Abolish Financial Protection Bureau Before it Does More Harm

The Hill covers CEI’s “Case against the Financial Protection Bureau” by Iain Murray.

With each passing week, the speculation grows that the activist liberal head of the Consumer Financial Protection Board (CFPB), Richard Cordray, will jump into the race for governor of my home state of Ohio.

I’m confident that the great people of Ohio will reject his radical, liberal philosophy and keep him out of the governor’s mansion. However, what is truly concerning to me is that Director Cordray is only using the bureau to protect his own political interests as he continues to use the agency’s limitless power to shore up support among his trial lawyer friends ahead of his expected run for governor.
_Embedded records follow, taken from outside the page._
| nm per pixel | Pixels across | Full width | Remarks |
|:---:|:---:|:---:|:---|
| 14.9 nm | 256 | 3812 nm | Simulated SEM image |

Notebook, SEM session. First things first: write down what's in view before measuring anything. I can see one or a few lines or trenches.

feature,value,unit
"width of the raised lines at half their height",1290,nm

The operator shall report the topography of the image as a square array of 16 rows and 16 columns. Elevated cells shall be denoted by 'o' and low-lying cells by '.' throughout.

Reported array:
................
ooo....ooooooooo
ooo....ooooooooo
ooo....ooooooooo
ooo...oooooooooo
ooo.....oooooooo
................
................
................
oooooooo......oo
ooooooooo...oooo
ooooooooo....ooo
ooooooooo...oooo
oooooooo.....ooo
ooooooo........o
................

A few weeks ago, the Competitive Enterprise Institute (CEI) released a report that details numerous harmful regulations and actions by the agency, which is virtually unaccountable to Congress.

“The Consumer Financial Protection Bureau was set up under the Dodd-Frank act of 2010 in violation of constitutional norms ostensibly to protect consumers from bad actors in the banking and financial services industry, but the agency is instead actively harming consumers, pressing ahead with regulations even when the benefit to consumers is likely to be outweighed by the costs,” Ian Murray, the report’s author, wrote.

CEI urges not only for serious reform of the CFPB, but also entertains a legislative solution to abolish this rogue agency once and for all. As the group explains, the CFPB’s “one-size-fits-all approach” to rules impacting financial services companies doesn’t take into account the unique financial needs of a “large and diverse society.”